A Portrait of the Artists As Fourth-Graders
Thursday, June 22, 2006
On a warm spring evening last week, the marble-lined, gilded halls of the National Museum of Women in the Arts opened an exhibition honoring 40 artists.
They were not famous, and you aren't likely to see their work going for exorbitant prices at art auctions. But the 17 fourth-graders from Claremont Immersion Elementary in Arlington and 23 fourth-graders from Oyster Bilingual Elementary in the District were thrilled to see their work showcased in the museum, where for the next five months it will reside in a small gallery of its own. The exhibit even has its own security guard.
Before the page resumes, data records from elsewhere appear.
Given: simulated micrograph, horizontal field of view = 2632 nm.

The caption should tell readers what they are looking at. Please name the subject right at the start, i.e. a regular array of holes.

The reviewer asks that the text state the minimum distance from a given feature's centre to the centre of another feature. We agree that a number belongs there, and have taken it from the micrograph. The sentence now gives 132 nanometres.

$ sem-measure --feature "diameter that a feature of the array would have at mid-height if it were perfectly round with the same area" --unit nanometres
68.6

The exhibition, "Bridging Communities," is the culmination of nine months during which the students worked with art and reading teachers and met with artists and authors to learn to make books by hand. They used media such as cloth, plaster and string in addition to paint and paper.
Students from the schools, both of which have bilingual English-Spanish programs, formed partnerships to work together during the year, though each student's finished product was an individual work. The Claremont students' theme was "motivation"; the Oyster students' theme was "journeys."
Some of the results were unusual. "Screaming Girls on the Crystal City Soccer Team," by 10-year-old Peyton Johnson of Claremont, took the form of a painted soccer cleat with a long scroll of paper that described the exhilaration Peyton experienced upon scoring a goal for her team.
"They're sculptural," said Faylinda Kodis, the Claremont art teacher who oversaw the project. "The idea is, 'book as art.' "
Claremont student Murphy Wilt, 9, designed his book to look like a hopscotch game. And Ashley Lemus, 9, of Claremont made a book of large, colorful cakes studded with sequins, writing, "We always celebrate with a party when my brother comes home from the army in Iraq or Hawaii. My brother is 24 years old and he's really fun. He's always looking out for me, and he still acts like a little kid."
Over the school year, the students learned how to hand-dye paper and were encouraged to think about other artists' work as they refined ideas for their books.
"One of our students was so excited about it that his first draft was 56 pages long," said Carole Whelan, the art teacher overseeing the project at Oyster. "And I think they're thrilled that they have their work in a museum. Most of our students are fortunate to come to museums a lot, so they know what it means for a museum to devote space to young kids. And when they heard they were getting their own security guard, they were just -- 'Aaaahhh!' They were in heaven."
The museum has hosted similar projects for the past eight years, with seven schools from Arlington and the District participating. "The idea is bringing together students of different communities and sometimes of different age groups," said Mieke Fay, manager of youth programs for the museum. "They write letters back and forth, they have field trips to each other's schools, they send pen pal letters back and forth, they write bios of each other. . . . Exposing them to a different school in a different area fosters communication."
Whelan's fourth-grade classes have done book projects twice before, in partnership with other schools, including Yorktown High School.
"It was wonderful," she said of that endeavor. "The younger kids just adored the high school kids. But this [year] was more a partnership of equals."